Mary Edith Clarke (Mary Scott)

1888–1979 | Novelist, journalist

Mary Edith Clarke was born at Waimate North on 23 September 1888. 

She grew up shaped by her family's deep connection to the north, and she went on to become one of New Zealand's most beloved and prolific writers — known to her readers as Mary Scott.

Her education was hard-won. She attended Napier Girls' High School and then Auckland University, graduating with first-class Honours in English and French. 

She taught at Gisborne and Christchurch, and in 1913 her sister Frances married David Scott, a King Country farmer. 

Mary met David's brother Walter, and married him at Te Karaka on 12 October 1914.

The life that followed was one of extraordinary hardship and equally extraordinary richness. The Scotts moved to a remote back-blocks sheep farm on the slopes of Mount Pirongia, where they struggled with bush sickness (a mineral deficiency affecting livestock), two devastating fires (the first in 1917 destroyed the house and all their possessions; the second in 1918 burnt the fences and pastures and killed most of the stock), and years of isolation. Mary took a job as librarian in Te Awamutu when money ran out; she raised four children largely alone during the days; she wrote at night.

In late 1920 she began sending articles and stories to magazines and newspapers. By 1930 she was the 'Annual Discovery' of the New Zealand Artists' Annual. She contributed a weekly item to the Dunedin Evening Star for almost fifty years. Her first novel, under the pseudonym Marten Stuart, was published in 1934; her later novels, written under her own married name, were set in the King Country and were praised for their honest, warm, and sometimes comic portrayal of New Zealand rural life. She wrote more than thirty books in all. 

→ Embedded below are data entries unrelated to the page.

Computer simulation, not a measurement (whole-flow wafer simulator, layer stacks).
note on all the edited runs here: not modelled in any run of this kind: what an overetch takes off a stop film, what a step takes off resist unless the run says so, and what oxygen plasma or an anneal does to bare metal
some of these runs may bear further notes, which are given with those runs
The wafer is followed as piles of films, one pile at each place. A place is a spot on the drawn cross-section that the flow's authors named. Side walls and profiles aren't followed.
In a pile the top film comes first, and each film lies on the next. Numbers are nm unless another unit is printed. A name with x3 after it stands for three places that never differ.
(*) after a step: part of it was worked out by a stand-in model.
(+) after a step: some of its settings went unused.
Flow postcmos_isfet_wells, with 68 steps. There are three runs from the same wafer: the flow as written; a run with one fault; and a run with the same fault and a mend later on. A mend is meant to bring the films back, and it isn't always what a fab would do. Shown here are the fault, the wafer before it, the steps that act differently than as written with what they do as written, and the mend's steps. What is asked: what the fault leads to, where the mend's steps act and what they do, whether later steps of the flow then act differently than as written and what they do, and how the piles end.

Her autobiography, Days That Have Been, was published by Blackwood and Janet Paul in 1966.

Walter died at Arapuni in March 1960. Mary moved to Howick and then lived with one of her daughters at Tirau. She died at Tokoroa on 16 July 1979. 

Her obituary in the New Zealand Herald noted that she was the granddaughter of George Clarke, the pioneer missionary — a thread she wore lightly, but that ran through everything she wrote about this country and its people.